I’m so happy it all worked out! Is the curse lifted? We’ll see. Monday night, I tried to pick out another dress to make, and could not match up any fabric with a pattern (though I have ample amounts of both). I’m still a bit gun shy, I suppose. So, I spent the evening doing a tiny bit of cleaning in my sewing room, and finishing up two projects (that olive linen dress? hemmed, and I hemmed the lining of a store-bought dress that needed a small modification to be wearable).

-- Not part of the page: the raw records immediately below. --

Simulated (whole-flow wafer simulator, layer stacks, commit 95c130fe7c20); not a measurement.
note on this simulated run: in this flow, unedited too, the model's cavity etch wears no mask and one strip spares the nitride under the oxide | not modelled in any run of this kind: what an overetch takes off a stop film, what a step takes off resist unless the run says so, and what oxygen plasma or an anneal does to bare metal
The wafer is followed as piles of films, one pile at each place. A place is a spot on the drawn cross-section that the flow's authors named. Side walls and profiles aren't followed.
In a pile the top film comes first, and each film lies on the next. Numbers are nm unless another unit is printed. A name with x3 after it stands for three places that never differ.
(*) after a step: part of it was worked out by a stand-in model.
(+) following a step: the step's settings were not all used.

My next step is to pick out a dress pattern that will look good made out of cotton, because that’s the majority of my stash. If you have recommendations (knee-length, fitted at the waist please), let me know.

4 comments to Success!

  • Natasha

    Hi Kelly!
    Jane just share your blog address with me–love the dress!! It looks wonderful!
    Natasha

  • Sarah

    I have a whole bunch of failures too (including the same armhole issue you encountered with the first dress).
    I’m considering this pattern for a piece of knit I have and am wondering how you made the gathering — it looks great and I want to copy you. 🙂

    • Thanks! For the gathering, I just made even stitches, by hand, and then pulled it tight, and reinforced it by repeating it several times. This fabric was very fluid, so that helped a lot, and it was very forgiving. The other thing is to put on the dress and figure out exactly where that gather should be – don’t go by where the pattern tells you to put it, but put it where it looks best on your body.